The NGO Rationale for Civil Regulation

In outlining civil regulation as a new system of regulation, we do not mean to imply that there is a universal awareness of this system by campaigners working for NGOs with business-oriented campaigns. Unfortunately there is little appreciation of how the confrontational and collaborative campaigns of NGOs on a diverse set of single issues, North and South, are together providing a new context for international trade. With the increasing power and diversifying roles of NGOs, there is a need for campaigners to acknowledge the links between confrontation and collaboration, between environment and development and between North and South.

Despite the rise of global NGO networks since the Earth Summit, there remains a surprising lack of understanding between the Northern environmental movement and local communities in the South. Many initiatives by Northern NGOs have been unable to overcome the environment-development or North-South divide. Northern conservation groups are still accused of ignoring indigenous peoples’ needs; one example of this is the establishment of national parks which have expelled people from their former homelands (Anderson and Grove, 1987). The FSC, for example, was founded with the aim of promoting socially beneficial forest management. Four years after its formation, however, membership by development NGOs and trade unions is almost non-existent, with Northern environmental groups continuing to dominate. In addition, Southern representation has yet to exceed 25 per cent of the total membership. Conversely, many Northern-based development NGOs, working on a variety of different issues and in different countries, have not yet fully integrated environmental issues into their work.

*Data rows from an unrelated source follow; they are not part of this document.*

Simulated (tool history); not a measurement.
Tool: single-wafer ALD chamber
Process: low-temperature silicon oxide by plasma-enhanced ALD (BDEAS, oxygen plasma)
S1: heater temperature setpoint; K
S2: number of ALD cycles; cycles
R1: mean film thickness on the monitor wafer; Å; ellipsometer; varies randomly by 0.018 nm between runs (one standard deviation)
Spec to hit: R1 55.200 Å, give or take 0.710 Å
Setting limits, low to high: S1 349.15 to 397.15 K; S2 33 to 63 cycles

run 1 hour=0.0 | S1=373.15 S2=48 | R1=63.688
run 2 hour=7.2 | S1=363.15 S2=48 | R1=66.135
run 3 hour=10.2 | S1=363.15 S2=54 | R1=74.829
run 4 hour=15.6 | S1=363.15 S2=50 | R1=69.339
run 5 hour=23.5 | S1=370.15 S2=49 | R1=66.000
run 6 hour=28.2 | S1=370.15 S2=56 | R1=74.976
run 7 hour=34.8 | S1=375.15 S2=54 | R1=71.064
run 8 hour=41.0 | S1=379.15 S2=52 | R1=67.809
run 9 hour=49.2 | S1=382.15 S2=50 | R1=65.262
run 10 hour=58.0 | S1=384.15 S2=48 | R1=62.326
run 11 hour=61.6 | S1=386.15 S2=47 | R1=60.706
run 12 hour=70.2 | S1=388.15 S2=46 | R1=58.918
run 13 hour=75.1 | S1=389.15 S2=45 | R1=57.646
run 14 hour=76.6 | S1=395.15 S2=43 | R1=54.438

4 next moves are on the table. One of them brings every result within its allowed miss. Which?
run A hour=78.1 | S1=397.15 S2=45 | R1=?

The absence of a strong holistic vision for sustainable development by Northern NGOs may restrict their ability to pursue a comprehensive strategy for promoting greater corporate responsibility. This should be of particular concern for environmental groups in the North:

Making the environmental movement something more than a dim reflection of developed country environmental concerns will only happen once the immediate impact of environmental degradation on peoples’ daily lives is addressed (Kaimowitz, 1996:31).

For civil regulation to become a powerful progressive force for environmental sustainability and social justice, different NGOs pursuing different campaigning tactics must maintain their links. Those involved in business partnerships should seek transparency with the wider NGO movement. As noted in part 1, civil regulation requires confrontation as well as co-operation. Grassroots action will remain important in pushing business toward greater responsibility for environmental protection and social development. Protest is crucial for the empowerment of civil society, for stopping malpractice by alerting governments and citizens, and for reforming business toward sustainability by promoting the adoption of more effective environmental and social policies.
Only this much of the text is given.